Have a broken bolt on my traveler and am trying to remove the car, but ALL the bolts are siezed, been soaking in liquidwrench but nothing is budging.  Think it's Gaupner (sp) the countersunk screw in the endcap and large screw holding the turning block need to be removed.  Any suggestions on how to loosen this stuff up. Boat is 91 C34.
Thanks
Jim

Jim Price

I used a hand impact driver with the correct fitting to get mine to break free.  Also used liquid wrench.  Came out without any damage to screw head because I was very carefull and did not let it slip.  If it does not turn on first try, leep using luqid wrench and try later.
Jim Price
"LADY DI", 1119
1991
Lake Lanier, GA

Buddy

Jim,
The hand impact driver will work as well as a large, well fitting, long handled screwdriver. Get one that a wrench will fit the shaft to get some leverage. After you get them out Garhauer Marine has all the parts. They made me a terriffic deal on a hardware upgrade. Their website is www.garhauermarine.com. Go there and get the phone number and ask for Guido. He knows all about Catalinas.

Buddy

Jim Price

I also forgot to mention the reason I was removing the end cap was to replace my original traveler with the newest setup from Garhauer.  Same system that comes on the 2003 boats.  It is fantastic and uses original track. :D  One of the many best deals I have gotten from the Garhauer folks.
Jim Price
"LADY DI", 1119
1991
Lake Lanier, GA

bjmansfield

After using Liquid Wrench and the largest screwdriver I could find, I still buggered up the screwhead on the end cap.  Ended up just hacksawing it off.  The traveler upgrade is arguably the best upgrade there is for the "older" C34's.

Jack

Jim "SV Ohana"

Well, I finally got it; never did get the endcaps to come loose, but figured a way to disasemble the car "lots of little plastic balls rolling around" drill out the broken stud and reasemble.
Thanks
Jim

jentine

I purchased the upgraded parts for the traveller at the Newport Boat Show and installed them yesterday. The end cap screws are only 1/2" long and will easily remove with a few whacks with a hand impact wrench.  This is only the beginning of your problem. Years of galvanic corrosion has already won so I had to take drastic, but simple methods.  I changed all the parts in less than half an hour.
 
Once the end cap (only one need be removed) is removed, the first two screws holding the plate at the base of the rail need to come out.  If they don't, don't dispair.  All the new parts will slide on the track from one side.
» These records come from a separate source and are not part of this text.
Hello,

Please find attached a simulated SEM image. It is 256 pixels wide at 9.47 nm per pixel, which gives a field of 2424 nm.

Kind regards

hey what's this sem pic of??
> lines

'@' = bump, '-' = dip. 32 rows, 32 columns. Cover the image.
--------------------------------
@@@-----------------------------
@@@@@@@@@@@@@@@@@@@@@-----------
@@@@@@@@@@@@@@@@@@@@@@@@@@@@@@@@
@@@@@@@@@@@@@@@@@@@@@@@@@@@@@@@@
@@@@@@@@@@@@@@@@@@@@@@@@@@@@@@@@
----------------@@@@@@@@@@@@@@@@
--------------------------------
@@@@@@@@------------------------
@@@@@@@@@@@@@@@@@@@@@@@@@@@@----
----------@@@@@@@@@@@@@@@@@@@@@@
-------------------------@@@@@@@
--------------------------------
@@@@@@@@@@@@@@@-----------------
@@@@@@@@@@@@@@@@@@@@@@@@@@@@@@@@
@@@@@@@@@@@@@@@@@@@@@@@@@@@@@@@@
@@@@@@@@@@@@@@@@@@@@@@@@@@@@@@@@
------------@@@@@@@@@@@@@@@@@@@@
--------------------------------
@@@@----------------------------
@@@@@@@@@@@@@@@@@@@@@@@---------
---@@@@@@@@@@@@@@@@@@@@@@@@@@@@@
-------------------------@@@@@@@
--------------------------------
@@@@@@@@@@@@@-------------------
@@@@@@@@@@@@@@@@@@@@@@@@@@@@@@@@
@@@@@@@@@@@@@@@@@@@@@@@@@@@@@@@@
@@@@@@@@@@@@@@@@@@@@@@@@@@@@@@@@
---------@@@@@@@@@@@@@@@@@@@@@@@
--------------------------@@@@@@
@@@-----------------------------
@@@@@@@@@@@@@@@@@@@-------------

Remove the bolts holding the sheaves on each side of the track.  Using a hacksaw or sawzall, remove the ears at the bottom of the track.  This will allow the old car to be removed and the new parts installed.

Caution:  Do not remove the new car from the track section.
 
Once the old car is removed, slide the far side sheave assembly on and secure the set screw (I attempted to remove the first track fastening screw on each side and broke the head off each.)  This was not a bad thing.  It gave a large dimple for the set screw to set in.

Butt the new track section with the new car in place up to the traveller track and slide the new car in place.  The ball bearings are not secured in the car.   Should you remove the car from the track, you will have 100 balls on deck.

slide the near side sheave block in place, set the set screw and replace the end cap.

That is all there is to installing the new sheaves and car.  Immediately following installation I went sailing.  The new system is so superior to the old one that I should have done it a long time ago.

Jim Kane

Mike and Theresa Vaccaro

Might also try a vise grips on the set screws on the end fittings.  It will probably work after a soak with some type of penetrating oil, but you do run the risk of snapping the screw head.  Recommend a long soak followed by tapping and "gentle" persuasion with a vise grips.  You'll trash the machine screw, but can do this without damaging the end piece itself.

To avoid future corrosion, treat your screws with some type of lubrication (Boeing T-9, ACF, lithium grease, machine oil or plain old vasiline), and re-treat 'em annually.  The problem is galvonic corrosion between the stainless screw (cathode) and the 6016 aluminum extrusion (anode) and any water (particularly salt water).  A little preventative maintenance goes a long way, since this type of corrosion can litterally weld a screw in place while erroding the surrounding aluminum structure.

The Gauhauer upgrade is great, the original purchase on the traveler was 3:1 and this is doubled to 6:1 with the new car and ends.  The downside is that you lose approximately 3-5" of outboard traveler adjustment due to the larger car and the design of the car stops on the new system (which require you to drill a 5/16" hole through the I section of the track).  Very robust hardware at an awsome price (the entire upgrade costs less than a Harken car alone--and there's no need to change the track).